With a roster of world-class celebrity chefs and huge restaurant names on our doorstep, we are spoilt for choice when it comes to dining in the UAE.
The supper club traditionally began in the home, with keen cooks whipping up family recipes and charging their friends and neighbours for the pleasure. In the UAE, however, the concept has evolved into a secret club that allows a select few to experience something unique, such as dinner in an old cinema, a supermarket and even on a construction site.
It’s an alien concept in our bright and shiny city, but the originality and mystique are catching on, and diners can’t get enough.
In 2012, childhood friends Buthaina Al Mazrui and Alamira Noor Bani Hashim started The Dinner Club by No 57 as an invite-only once-a-month supper club set in a range of bizarre locations — from a derelict planetarium to a disused car wash.
From the beginning, The Dinner Club by No 57 had two strict rules: no plus-ones and once you’ve been, you can’t go again.
“It started as a labour of love, and we’d do all of the cooking and planning ourselves,” says Bani Hashim. “Now it’s grown to become a luxury five-star service with professional chefs and a full team of serving staff.”
Today, Al Mazrui and Bani Hashim cater supper clubs for up to 100 guests — a far cry from the group of 12 strangers who attended the inaugural event — though the locations remain as remote and mysterious as ever.
“One of our most memorable was an underground security box at the Louvre before it opened,” says Bani Hasim. “All of the art is stored there now, but at the time, it was a construction site in the middle of the desert that you entered through a hole in the ground.
“We’ve had dinners everywhere, from abandoned taxidermy offices to former palaces, a car wash, a cement factory and a marble factory. No two supper clubs are ever the same. It definitely keeps us on our toes.”
In the past few years, Bani Hashim and Al Mazrui’s hobby has become a novelty sought by the rich and famous, though that doesn’t guarantee a seat at the table. Guest lists are strictly curated by the pair, but high-profile collaborations can often influence who they invite.
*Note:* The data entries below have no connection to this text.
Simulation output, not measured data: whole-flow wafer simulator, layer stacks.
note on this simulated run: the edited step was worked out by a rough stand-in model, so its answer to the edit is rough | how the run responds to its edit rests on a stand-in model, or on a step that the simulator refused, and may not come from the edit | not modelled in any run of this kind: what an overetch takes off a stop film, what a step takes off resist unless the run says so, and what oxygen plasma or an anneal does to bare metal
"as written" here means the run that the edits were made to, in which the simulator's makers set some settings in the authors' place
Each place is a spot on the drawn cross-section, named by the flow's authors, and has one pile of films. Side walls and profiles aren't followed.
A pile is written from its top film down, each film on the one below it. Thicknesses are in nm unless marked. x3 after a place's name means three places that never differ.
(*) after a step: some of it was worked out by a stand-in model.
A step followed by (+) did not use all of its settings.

“We do a lot of collaborations with fashion and jewellery brands, and we’ve hosted Chanel, Celine, Christian Louboutin, Burberry, Samsung and Chaumet,” she says. “In those cases, we will identify the right people for the brand, but there’s no guarantee for anyone.”
For those who don’t make the list, the duo has also opened No Fifty Seven Boutique Cafe in Al Bateen, Abu Dhabi, to give everyone a taste of the magic, though with new clubs popping up across the city, diners can take another roll of the dice.
Last year, a new supper club concept set tongues wagging in Dubai. Hawkerboi burst on to the scene in April 2021 and quickly became one of the most mysterious dining concepts in the city.
The upscale South Asian affair was hosted in ever-changing secret locations with events selling out within minutes on Instagram.
Whether it was a famous chef behind the concept or a complete unknown remains a mystery, but insider reports speak of soft shell crab doughnuts, dramatic seafood towers and 24-hour slow-cooked Wagyu short rib.
The last post from Hawkerboi was in July 2021 and whether he has disappeared from the scene or found a more covert way of operating remains a mystery.
What’s certain, though, is the line-up of exclusive dining clubs filling his shoes.
Arty vibes at Alserkal’s Inked
Inked has made headlines over the past five years for its inventive experiential pop-ups, which sell out within a matter of hours.
So far, the soirees at Alserkal Avenue have included a meal in front of a mirror, in a recreated supermarket, in an enchanting Black Forest, and even “inside a dream”, created using immersive art installations and catered by some of the city’s best chefs. The brand has also collaborated with home-grown names, including eL Seed, Mattar Farm and BB Social Dining.
For Inked’s chef executive Hadrien Villedieu, the appeal of such pop-ups and supper clubs lies in the adventurous nature of Dubai’s diners. “It’s hidden, it’s unique and it brings something new to the table,” he says. “You can’t recreate this type of intimate ambience in a restaurant.
“It feels like you're entering someone else's world entirely and the home-grown vibe is really special.”
As an increasing number of supper clubs pop up around the region, Villedieu warns that oversaturation could take away the authenticity as the trend becomes more commercial.
“There has to be something unique about the person or the food for it to really work,” he says. “There needs to be an element of originality because it’s all about the experience — you’re not just going for dinner.”
Romance on the menu
If you’re a bit slow off the mark bagging your Inked reservation, you can set up a private supper club of your own with bnbme holiday homes by hoteliers in Dubai, which organises bespoke dinner parties in a range of spectacular properties, from penthouses overlooking the Palm Jumeirah to garden hot tubs with views of the Burj Khalifa.
For the company’s chief executive Vinayak Mahtani, who employs a roster of professional chefs, the private supper clubs offer something that can’t be recreated anywhere else in the city. “Dubai has some of the best restaurants in the world but you’re always going to get the same menus, the same views and other diners in the restaurant,” says Mahtani. “Our supper clubs are bespoke. You can pick your destination, the decor and even the menu.”
Popular requests include caviar, lobster and vegan dishes such as barbecued jackfruit bao buns, with prices starting from Dh350 per person and going up to Dh2,000 a head, depending on the location and ingredients.
Perhaps unsurprisingly, the upscale supper clubs are a favourite among couples, especially bnbme’s luxury desert picnic set-up. “It’s very intimate, like nothing else in the city and we have had [some] wedding proposals,” says Mahtani.